During my undergraduate (and now postgraduate) years, I often spent my evenings and weekends toiling over statistics assignments. I was always amused when R seemed to know and would sometimes return my favourite error, reminding me that I was missing the fun:
Error in match.fun(FUN) : argument "FUN" is missing, with no default
Of course, I just forgot to supply a function name a command like apply()
. The apply()
function is really useful way of extracting summary statistics from data sets. The basic format is
apply(array, margin, function, ...)
- An
array
in R is a generic data type. A zero dimensional array is a scalar or a point; a one dimensional array is a vector; and a two dimensional array is a matrix…
- The
margin
argument is used to specify which margin we want to apply the function to. If the array we are using is a matrix then we can specify the margin to be either 1 (apply the function to the rows of the matrix) or 2 (apply the function to the columns of the matrix).
- The
function
can be any function that is built in or user defined (this is what I was missing when I got the error above).
- The
...
after the function refers to any other arguments that needs to be passed to the function being applied to the data.

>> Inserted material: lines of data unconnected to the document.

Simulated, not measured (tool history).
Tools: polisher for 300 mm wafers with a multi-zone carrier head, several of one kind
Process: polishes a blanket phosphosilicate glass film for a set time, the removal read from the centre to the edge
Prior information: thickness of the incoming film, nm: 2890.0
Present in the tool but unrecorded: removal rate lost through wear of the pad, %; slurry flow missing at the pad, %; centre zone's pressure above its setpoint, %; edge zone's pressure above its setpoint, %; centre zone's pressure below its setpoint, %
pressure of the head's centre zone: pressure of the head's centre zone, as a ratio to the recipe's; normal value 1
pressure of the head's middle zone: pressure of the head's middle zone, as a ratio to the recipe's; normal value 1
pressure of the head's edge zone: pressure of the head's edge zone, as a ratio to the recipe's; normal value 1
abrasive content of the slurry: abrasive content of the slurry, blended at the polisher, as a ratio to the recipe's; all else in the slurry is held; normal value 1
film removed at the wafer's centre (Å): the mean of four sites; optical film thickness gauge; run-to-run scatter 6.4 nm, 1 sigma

The apply function internally uses a loop so if time and efficiency is very important one of the other apply functions such as
lapply(list, function, ...)
would be a better choice. The lapply
command is designed for lists. It is particularly useful for data frames as each data frame is considered a list and the variables in the data frame are the elements of the list. Note that lapply
doesn’t have a margin argument as it simply applies the function to each of the variables in the data frame.
You can see the difference in the example below. The data set cars
is a data frame that comes with R.
mode(cars) # what data type is cars?
[1] "list"
head(cars) # output the first six entries in the data set
speed dist
1 4 2
2 4 10
3 7 4
4 7 22
5 8 16
6 9 10
apply(cars,2,mean) # calculate column means treating cars as a matrix (2D array)
speed dist
15.40 42.98
lapply(cars,mean) # same thing treating cars as a data frame (list)
$speed
[1] 15.4
$dist
[1] 42.98
To show how much faster lapply
is than apply
, consider the following simulation:
X = matrix(rnorm(10000000),ncol=2)
X=data.frame(X)
system.time(apply(X,2,mean))
user system elapsed
0.573 0.394 0.965
system.time(lapply(X,mean))
user system elapsed
0.072 0.049 0.121
To perform the same operation, the lapply
function was nearly 8 times faster than the apply
function. You need a reasonably large data set for this to make a noticeable difference, but it’s worth keeping in mind regardless.
To find out more about any of these functions or datasets use the help:
?apply
?lapply
?head
?cars